Baptist Beginnings in America

Baptist Beginnings in America

Definitely not the home of the free,
but surely the home of the brave

Until now, it was important for us to see the beginnings of Baptists in England. Beginning with this lesson, we will consider the Baptist beginnings in America. The establishment of Baptist thought in America is more complex than that of England. One historian (perhaps too sweeping in his analysis) notes that the Baptists in America were paving their own way.

The Baptist movement in New England was essentially an indigenous, parallel movement to that in England and not an offshoot or extension of it.1

While it is true that Baptists in America were a parallel movement to that in England, they do find the origins of their thought, and in some cases, their churches in England.

Coming to America

Even though America was a “howling wilderness” many considered it a land of promise. The Puritans found that reforming the Church of England may be easiest in a new locale. The Separatists fled to the new land to find freedom.

Establishing a new state church

The Pilgrims boarded the Mayflower to come to America because of Arch Bishop Lauds tyranny. On board the Mayflower were Puritans (with a sprinkling of Separatists). They landed on the shores of America on December 21, 1620. They established a colony along with their state church in Plymouth, Massachusetts.

Looking for freedom

The Baptists (and other dissenters) came over from England for the same reasons. They could no longer endure the tyranny of the Church of England. They thought “the Puritans who had shared persecution with them in England would receive them gladly.”2 They thought wrong. The Puritans were not committed to religious freedom as much as they were committed to establishing a pure state church. Hence, the Baptists were generally unwelcome.

Church historian, John Christian states that the “whole of New England was agitated on the subject of immersion.”3 It was not long after their arrival that the General Court (1644) enacted laws to penalize those who would not subscribe to the state church:

“it is ordered and agreed, that if any person or persons, within this jurisdiction, shall either openly condemn or oppose the baptizing of infants, or go about secretly to seduce others from the approbation or use thereof, or shall purposely depart the congregation at the ministration of the ordinance, or shall deny the ordinance of magistracy . . . and shall appear to the court wilfully and obstinately to continue therein after due time and means of conviction, every such person or persons shall be sentenced to banishment.”4

Banishment was a severe penalty for it meant one had to wander the “howling wilderness” with its dangers (Indians, wild animals, severe winters).

Arrival in America

Lest we think that the early Baptists were rabble rousers, we should take into consideration the words of Cotton Mather:

”many of the first settlers of Massachusetts were Baptists, and they were as holy and watchful and faithful and heavenly people as any, perhaps in the world.”5

The areas in which they settled

New England

first-baptist-meeting-house The early Baptist settlers were from various regions in England.

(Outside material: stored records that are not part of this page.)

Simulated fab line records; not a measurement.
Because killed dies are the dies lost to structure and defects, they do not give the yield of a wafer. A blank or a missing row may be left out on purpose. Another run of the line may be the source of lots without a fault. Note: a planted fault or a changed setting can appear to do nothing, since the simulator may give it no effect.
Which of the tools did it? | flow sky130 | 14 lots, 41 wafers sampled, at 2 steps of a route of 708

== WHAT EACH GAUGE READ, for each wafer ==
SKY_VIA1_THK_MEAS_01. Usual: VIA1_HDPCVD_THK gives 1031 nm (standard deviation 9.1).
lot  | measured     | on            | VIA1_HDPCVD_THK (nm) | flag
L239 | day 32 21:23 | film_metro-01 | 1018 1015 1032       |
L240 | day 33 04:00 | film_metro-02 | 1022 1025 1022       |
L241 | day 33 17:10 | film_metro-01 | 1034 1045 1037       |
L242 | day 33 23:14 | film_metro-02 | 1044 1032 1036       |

From England came John Clarke who settled in Newport, Rhode Island (1644). Thomas Gould who settled in Boston, Massachusetts (1665). William Screven settled in Kittery, Maine (1673) and later moved to Charleston, South Carolina (ca. 1696)

From Wales came John Myles who settled in Rehoboth (1663) and later moved to Swansea.

Because of the Puritans, growth in New England was slow. “In 1700 there were only ten small churches with not more than three hundred members.”6

The Middle Colonies

The First Baptist Meeting House in Boston, Massachusets

The middle colonies were more favorable to growth than New England. There was a “commingling of religious and cultural groups which made for a greater toleration than would have been possible otherwise.”7 The General Baptists (Arminian) settled in New England, while for the most part Particular Baptists (Calvinists) settled in the Middle Colonies. In the south both groups were represented.

Pennsylvania and New Jersey gave more religious liberty than any other colony. The Baptists from Wales, Ireland, and England settled in the area. The city of Philadelphia became a place of convergence for these groups.

From England, Elias Keach with others settled in Dublin Township near Philadelphia (1688) and made rounds to other cities (Middletown, 1688; Piscataway 1689; Cohansey, 1690; Philadelphia 1698)

The South

Initially, the greatest concentration of Baptists was in the North. Very few congregations were founded in the South until the Great Awakening in 1726.8 Usually those churches planted in the south were established by those who were forced out of New England (e.g. Screven was driven from Maine to South Carolina).

Since Virginia was first settled by the English (ca. 1619), they were unfavorable to the dissenters.

A contingent of General Baptists from England settled in circa 1700. Later, they summoned the Particular Baptists in London to send them preachers. Robert Nordon came in 1714.

A group from Maryland moved into Virginia between 1743–1756. It was this group, “owing in all probability to their contacts with the Philadelphia Association” that brought Calvinism to the South.9

Problem in America

The Baptists left England because of religious persecution in England. They believed they would receive a warm welcome by the Puritans and Congregationalists for they also were persecuted in England. Not so. Once they arrived they met severe opposition. The Puritans were very strict and demanded that others conform to their ways. This was not the freedom that the Baptists expected to find.

One example of the attitude toward the Baptists can be found in the situation at Harvard.

Henry Dunster came to America in 1640. He was made the first president of Harvard. A well respected president, Dunster made Harvard a schola illustra10 which “flourished in the profession of all liberal sciences for many years.”11 Dunster, himself, was regarded as a master of the oriental languages.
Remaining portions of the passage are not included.